Matters of the Heart: Part 2


The reason that Maitri and I travelled to <midwestern city> is for our sweethearts’ wedding.  It occurs to me that the plural possessive form in the object of that sentence requires some elaboration.  Maitri and I are polyamorous.  Basically, that means that our commitment to each other doesn’t include ‘forsaking all others’.  Polyamory (sometimes ‘poly' for short) comes in just about as many flavors as there are people practicing it.  Maybe in a future post I’ll elaborate on the specifics and ideological underpinnings of this way of conducting relationships, but for now I’m going to stick to how things actually play out in my experience.  I will emphasize one more point, though, which is that the relationships that occur under the umbrella of polyamory (or even more generally ethical non-monogamy) happen with the knowledge and consent of all involved.  So no deception, no secrets. 

Maitri and I are each dating both members of the couple who got married this past weekend, Teddy Theory and Paradox.  

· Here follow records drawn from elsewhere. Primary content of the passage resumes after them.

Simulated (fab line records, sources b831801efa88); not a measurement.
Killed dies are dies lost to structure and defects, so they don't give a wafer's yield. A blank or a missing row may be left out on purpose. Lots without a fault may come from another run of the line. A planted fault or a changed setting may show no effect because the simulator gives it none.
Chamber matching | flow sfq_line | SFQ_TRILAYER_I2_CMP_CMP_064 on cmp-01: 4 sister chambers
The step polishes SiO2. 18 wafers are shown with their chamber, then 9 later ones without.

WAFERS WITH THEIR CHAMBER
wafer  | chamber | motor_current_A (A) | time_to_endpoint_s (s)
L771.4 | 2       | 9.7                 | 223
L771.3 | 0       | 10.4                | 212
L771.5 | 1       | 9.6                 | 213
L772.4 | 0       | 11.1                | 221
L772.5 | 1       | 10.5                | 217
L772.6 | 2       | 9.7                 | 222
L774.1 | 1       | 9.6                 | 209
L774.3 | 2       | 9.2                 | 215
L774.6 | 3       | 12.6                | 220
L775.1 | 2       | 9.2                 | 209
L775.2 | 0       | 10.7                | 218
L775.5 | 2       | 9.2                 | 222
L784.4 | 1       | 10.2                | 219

I’ve been putting writing this post off so long that it seems like I could never do it justice.  As if I have to make up for the fading subtleties of this game-changing experience by writing a perfect composition with elegantly slicing insight.  But that’s not what manifest spontaneity is about.  So as I write about the past, I’ll root myself in feeling the present.  That seems so much more workable now.  And honest.  On we go.  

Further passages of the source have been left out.